5.2.3 Scheduler

Ultimately the components must be executed. The sequence of execution, however, depends on the input and output data communication requirements of each utilized component. Scheduler mechanisms are required to determine the execution order in such a way that upon a component’s execution all the required input data is available, i.e., the input data has been generated by other components (Figure 5.10).


pict


Figure 5.10: A component execution scheduler determines the execution sequence based on the dependencies.


Essential for usability is an automatic dependence resolution process. The end user should merely list the components to be utilized by the framework, but should not be burdened with the responsibility of establishing the connections manually. The framework must automatically - based on the data communication layer and the thus provided dependencies of each component - resolve the dependencies and compute an appropriate execution sequence.

Also the scheduler should support different serial and parallel execution methods. Most important is data parallelism based on the MPI, where each component works on a subset of the data. This particular parallelization mode is especially important to the field of CSE, due to the typically large simulation domains where a specific physical model is evaluated. Methods like domain decomposition are used to partition the data set into data chunks of comparable computational effort which are then processed in an MPI-based computing environment [100], such as hybrid computing clusters. Aside from data parallelism also task parallelism merits special consideration. In this particular execution the components are executed in parallel, meaning that, for instance, two components might be executed by two different processes. Among the application areas are wave front simulations [149]. However, a serial mode is also essential, as not all applications inherently support or favor a distributed memory model.

With respect to task parallelism, a mechanism has to be provided allowing to guide the automatic task scheduling. For instance, an advanced user and a developer has knowledge about the computational effort of a task and thus by extension about the estimated execution times. If the scheduler has knowledge about the expected computational load of each task, the scheduling can be adapted, for example, the task with the long run-time is processed on a separate process than the rest of the tasks, offering short run-times and ultimately improving parallel execution efficiency.

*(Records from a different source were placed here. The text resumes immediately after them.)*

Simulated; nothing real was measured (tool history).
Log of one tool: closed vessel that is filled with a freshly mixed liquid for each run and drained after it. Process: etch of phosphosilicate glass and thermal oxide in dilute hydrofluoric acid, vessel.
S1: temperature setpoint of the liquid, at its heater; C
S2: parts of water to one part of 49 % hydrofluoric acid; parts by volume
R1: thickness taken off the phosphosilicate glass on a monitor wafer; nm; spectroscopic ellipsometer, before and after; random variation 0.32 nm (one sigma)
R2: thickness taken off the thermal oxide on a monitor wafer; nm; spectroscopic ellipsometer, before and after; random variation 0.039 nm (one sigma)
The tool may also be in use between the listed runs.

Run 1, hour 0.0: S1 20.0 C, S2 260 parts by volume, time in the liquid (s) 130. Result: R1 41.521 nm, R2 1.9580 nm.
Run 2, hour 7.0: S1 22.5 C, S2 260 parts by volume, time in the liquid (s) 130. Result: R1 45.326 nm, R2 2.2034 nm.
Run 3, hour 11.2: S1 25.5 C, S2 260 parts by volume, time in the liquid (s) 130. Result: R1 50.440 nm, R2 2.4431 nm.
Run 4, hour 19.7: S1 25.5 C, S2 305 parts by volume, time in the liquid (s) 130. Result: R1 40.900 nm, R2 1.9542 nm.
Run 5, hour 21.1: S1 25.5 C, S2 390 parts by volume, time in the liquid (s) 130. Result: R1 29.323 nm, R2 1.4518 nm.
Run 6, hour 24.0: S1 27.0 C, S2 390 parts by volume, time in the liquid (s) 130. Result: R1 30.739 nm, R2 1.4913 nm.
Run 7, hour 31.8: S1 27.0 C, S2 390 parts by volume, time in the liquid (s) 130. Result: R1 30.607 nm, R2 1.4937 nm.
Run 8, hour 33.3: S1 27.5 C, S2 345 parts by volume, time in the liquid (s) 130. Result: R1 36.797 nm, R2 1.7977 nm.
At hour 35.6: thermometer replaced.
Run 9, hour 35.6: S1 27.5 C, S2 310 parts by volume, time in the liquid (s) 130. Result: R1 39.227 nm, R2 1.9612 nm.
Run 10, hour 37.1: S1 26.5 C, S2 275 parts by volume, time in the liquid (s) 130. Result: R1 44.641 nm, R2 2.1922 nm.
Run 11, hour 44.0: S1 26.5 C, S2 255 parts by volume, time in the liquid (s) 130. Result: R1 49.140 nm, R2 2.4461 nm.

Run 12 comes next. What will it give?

The challenges of scheduler implementations are primarily related to automatically determining a correct execution sequence especially in a parallel setting. In particular, the usability should be maximized whereas the code base should be minimized to favor maintainability. Also the task parallel scheduling has to be augmented with an optional task-specific weight factor, reflecting the individual execution run-time. In this regard, the challenge is to incorporate the advanced user or developer-provided task weights into the scheduling, either by hard-coding it into the component implementations or by using the non-intrusive configuration mechanism, which is discussed in the subsequent section.